You might want to read about the Cyberoam Protocol before anything on this page will make sense to you. As you will discover on that page, I have successfully reverse engineered the password encryption algorithm, and have posted it here.

My Guesswork Involving the Password Encryption Algorithm

Here are my thoughts as I entered them on the protocol document, before I had successfully determined the algorithm for encrypting the password.

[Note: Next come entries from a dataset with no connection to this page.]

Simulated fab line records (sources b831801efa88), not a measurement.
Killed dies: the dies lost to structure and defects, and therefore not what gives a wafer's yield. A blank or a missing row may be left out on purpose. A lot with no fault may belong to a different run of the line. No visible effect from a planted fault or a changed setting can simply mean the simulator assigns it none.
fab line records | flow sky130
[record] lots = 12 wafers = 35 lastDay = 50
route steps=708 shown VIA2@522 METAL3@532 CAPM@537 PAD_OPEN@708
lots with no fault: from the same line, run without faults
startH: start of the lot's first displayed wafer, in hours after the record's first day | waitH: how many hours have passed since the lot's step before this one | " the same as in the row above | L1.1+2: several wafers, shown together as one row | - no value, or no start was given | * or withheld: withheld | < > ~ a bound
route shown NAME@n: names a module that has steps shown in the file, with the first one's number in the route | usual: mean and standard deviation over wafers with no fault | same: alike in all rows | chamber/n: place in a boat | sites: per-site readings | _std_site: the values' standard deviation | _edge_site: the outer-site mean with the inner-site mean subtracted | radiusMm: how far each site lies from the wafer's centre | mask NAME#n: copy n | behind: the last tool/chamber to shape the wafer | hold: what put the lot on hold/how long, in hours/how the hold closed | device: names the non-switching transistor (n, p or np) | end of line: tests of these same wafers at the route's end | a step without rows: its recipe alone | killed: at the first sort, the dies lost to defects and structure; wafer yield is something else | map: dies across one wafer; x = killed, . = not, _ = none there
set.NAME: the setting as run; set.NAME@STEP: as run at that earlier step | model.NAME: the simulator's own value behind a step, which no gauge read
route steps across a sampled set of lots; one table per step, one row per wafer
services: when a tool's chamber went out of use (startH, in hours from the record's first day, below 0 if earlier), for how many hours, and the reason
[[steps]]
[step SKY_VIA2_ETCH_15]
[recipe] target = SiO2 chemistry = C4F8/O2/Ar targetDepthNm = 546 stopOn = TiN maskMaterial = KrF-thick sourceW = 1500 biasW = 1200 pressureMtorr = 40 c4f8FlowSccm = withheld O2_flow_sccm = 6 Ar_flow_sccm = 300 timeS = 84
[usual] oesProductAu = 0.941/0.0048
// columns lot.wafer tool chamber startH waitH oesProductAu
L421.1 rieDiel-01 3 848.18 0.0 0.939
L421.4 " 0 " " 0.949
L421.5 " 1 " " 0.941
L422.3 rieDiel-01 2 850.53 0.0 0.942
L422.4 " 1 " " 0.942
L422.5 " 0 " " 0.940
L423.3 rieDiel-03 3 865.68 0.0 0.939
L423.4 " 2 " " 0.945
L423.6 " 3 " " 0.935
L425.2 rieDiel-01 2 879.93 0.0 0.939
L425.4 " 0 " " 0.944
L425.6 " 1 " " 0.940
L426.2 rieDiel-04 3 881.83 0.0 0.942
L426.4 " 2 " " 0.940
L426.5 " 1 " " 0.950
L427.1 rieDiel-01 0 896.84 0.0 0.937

• The length of the encrypted password is (10 + 3L), where L is the length of the unencrypted password. It appears that the individual characters of the password are encoded into 3-digit integers, whereas the first 10 digits form some sort of time stamp, or base value from which to compute the 3-digit integers.
• I can confirm the first 10 digits are a count of the number of seconds elapsed since January 1, 1970, 00:00:00 UTC (i.e. at 00:00:00 GMT). So, for example, on Thursday, July 18, 2002, at approximately 05:45:00, the value of the 10-digit field was "1026951299". This is the same value returned by the time() function in the standard ANSI C Library. One of the well known uses of the time() function is to generate a seed value for the random number generator function, srand(). If the algorithm uses rand(), this needs to be investigated.
• The 3-digit integers range from 0-255 (the maximum value detected by me so far is 252), so I am guessing that the ASCII code for each character of the original password is encrypted to another ASCII character, with the resulting values inserted in this field. However, "aa" does not produce the same encrypted values for each character, so there is some sort of hash algorithm or other somewhat complicated algorithm being applied.
• It is somewhat silly that the official Cyberoam client only allows a maximum length of 8 characters for the password, whereas their protocol reserves 60 bytes for the password. 8 characters only require (10+8*3=34) bytes, hence 24 bytes are wasted.
• The algorithm probably doesn't use RSA, because none of the 3 digit integer groupings have a value larger than 255. RSA works by choosing an integer n such that n=(p*q) where p and q are prime numbers. But n can not be larger than 255, so this would only allow for n=253 (p=23,q=11) and 254 (p=2,q=127) as potential RSA keys, but the size of the time stamp (10 digits) means this would be a huge mismatch.

I was able to bypass the call to time() in the encryption subroutine after disassembling the client binary. Further, after attempting to analyze the disassembled code, I learned a little more about the algorithm. Let p[n] be the n'th byte of the plaintext password, and c[n] the n'th byte of the ciphertext, with n ranging from 0..7(max). Then:

1. Changing p[0] changes all the bytes of c.
2. Changing p[i] changes only bytes c[i..n] of the ciphertext, i.e. only subsequent bytes in a password are affected.
3. c[0] depends only on p[0] and the timestamp.
4. c[i] depends on c[i-1], p[i] and the timestamp, for i=1..n.
5. The timestamp is passed through a hashing algorithm for each character in the password. The hashing algorithm produces a 2-byte digest, which is then combined with p[i] as follows: c[i] := (lo xor p[i]) xor hi where hi and lo are the high order and low order bytes of the 2-byte digest, respectively.
6. I have still not worked out the exact digest algorithm, but let's see what happens in the next few days.
7. The plaintext is encrypted incrementally, with each increment performing a repeat computation of the 2-byte digest for the timestamp.

I know the following so far about the computation of the timestamp digest:

1. 2 bytes of the timestamp (after converting to a 10-digit ASCII string) are hashed at a time, with subsequent pairs of bytes using results from the directly previous pair.
2. The hash algorithm involves multiplication by the constants 0x4E35 (20021) and 0x015A (346) for each pair of bytes.
3. The hash value for each pair of bytes depends only on the hash value for the previous pair of bytes.

After the above deductions, I was successfully able to determine the actual algorithm on 13.Aug.2002.